DOD IG finds trouble with GSA buys
Many purchases the IG studied lacked proper planning or did not follow acquisition regulations.
“DOD Purchases Made Through the General Services Administration”
Contracting officials have wasted money and violated many acquisition regulations when making Defense Department technology purchases through the General Services Administration, according to a study by the DOD Inspector General.
During the last five years, between $1 billion and $2 billion in military funds expired or otherwise became unavailable to support operations because GSA contracting officers and DOD managers mismanaged money or did not adequately plan acquisitions, according to “DOD Purchases Made Through the General Services Administration,” which was released July 29.

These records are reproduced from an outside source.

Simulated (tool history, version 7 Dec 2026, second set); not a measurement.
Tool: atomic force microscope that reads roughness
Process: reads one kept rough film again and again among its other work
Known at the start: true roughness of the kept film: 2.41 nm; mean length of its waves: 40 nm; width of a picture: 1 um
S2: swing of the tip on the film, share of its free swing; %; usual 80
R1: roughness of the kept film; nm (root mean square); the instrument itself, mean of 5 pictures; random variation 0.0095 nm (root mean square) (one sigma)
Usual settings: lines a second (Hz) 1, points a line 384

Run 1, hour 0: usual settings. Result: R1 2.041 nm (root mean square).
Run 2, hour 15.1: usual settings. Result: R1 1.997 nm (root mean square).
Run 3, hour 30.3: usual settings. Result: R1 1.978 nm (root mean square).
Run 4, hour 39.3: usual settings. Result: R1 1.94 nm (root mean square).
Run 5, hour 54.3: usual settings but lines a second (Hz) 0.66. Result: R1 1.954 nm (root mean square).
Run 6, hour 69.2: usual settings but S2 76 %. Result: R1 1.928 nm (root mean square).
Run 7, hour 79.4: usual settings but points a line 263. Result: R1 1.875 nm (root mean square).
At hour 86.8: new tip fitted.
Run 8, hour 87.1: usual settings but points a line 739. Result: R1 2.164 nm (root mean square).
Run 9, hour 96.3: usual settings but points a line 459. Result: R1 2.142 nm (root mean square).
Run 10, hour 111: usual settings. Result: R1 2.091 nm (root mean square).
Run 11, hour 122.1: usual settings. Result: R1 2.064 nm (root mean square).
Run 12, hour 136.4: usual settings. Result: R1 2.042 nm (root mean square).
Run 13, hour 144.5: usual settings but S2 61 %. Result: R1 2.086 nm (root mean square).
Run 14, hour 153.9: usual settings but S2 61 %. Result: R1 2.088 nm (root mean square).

DOD IG officials reviewed 75 purchases funded by 144 military interdepartmental purchase requests worth about $406 million that occurred primarily in the fourth quarter of fiscal 2004. They found that 74 lacked the necessary interagency agreements, 68 did not have proper acquisition planning, 44 were not supported by adequate auditing and 38 purchases were funded improperly.
In July 2004, DOD and GSA officials launched “Get It Right,” a campaign to improve training and awareness of GSA personnel in regional offices on the importance of following procurement rules. That came after a series of internal probes uncovered examples of misuse of contracts in the regional locations.
Larry Allen, executive vice president of the Coalition for Government Procurement, said the July 29 IG report is not as telling as a round of new audits that will be conducted in the fall. Those audits are mandated by the Defense Authorization legislation passed last year, he said.
“That will be determinative,” he said. “Anybody who is not [rated] green by then, DOD basically won’t be able to use. What’s new today is that there are controls, but they were put into place relatively recently.”
DOD sent about 24,000 purchase requests to GSA last year, which represented more than 85 percent of the business contracted by the agency’s client support centers. GSA’s Federal Technology Service received about $8.5 billion for the Network Services Program, the client support centers and other miscellaneous programs to purchase information technology equipment and services, according to the report.
The DOD IG recommended that DOD take eight steps to fix the problems. They included requiring that DOD’s top acquisition official establish policy so that qualified DOD contracting officers review all purchases on non-DOD contracts prior to leaving the department and that the DOD comptroller publish guidance to all department agencies on funding and auditing of non-DOD contracts.
DOD officials disagreed with three of the recommendations including “that a contracting officer determine whether it is in the best interest of the DOD to use interagency support.” They said they recently developed policy allowing department agencies to determine who evaluates the various purchase options.
“We’ve been talking about Get It Right for a long time, but we’ve had Get It Right in place for only about 10 months,” Allen said.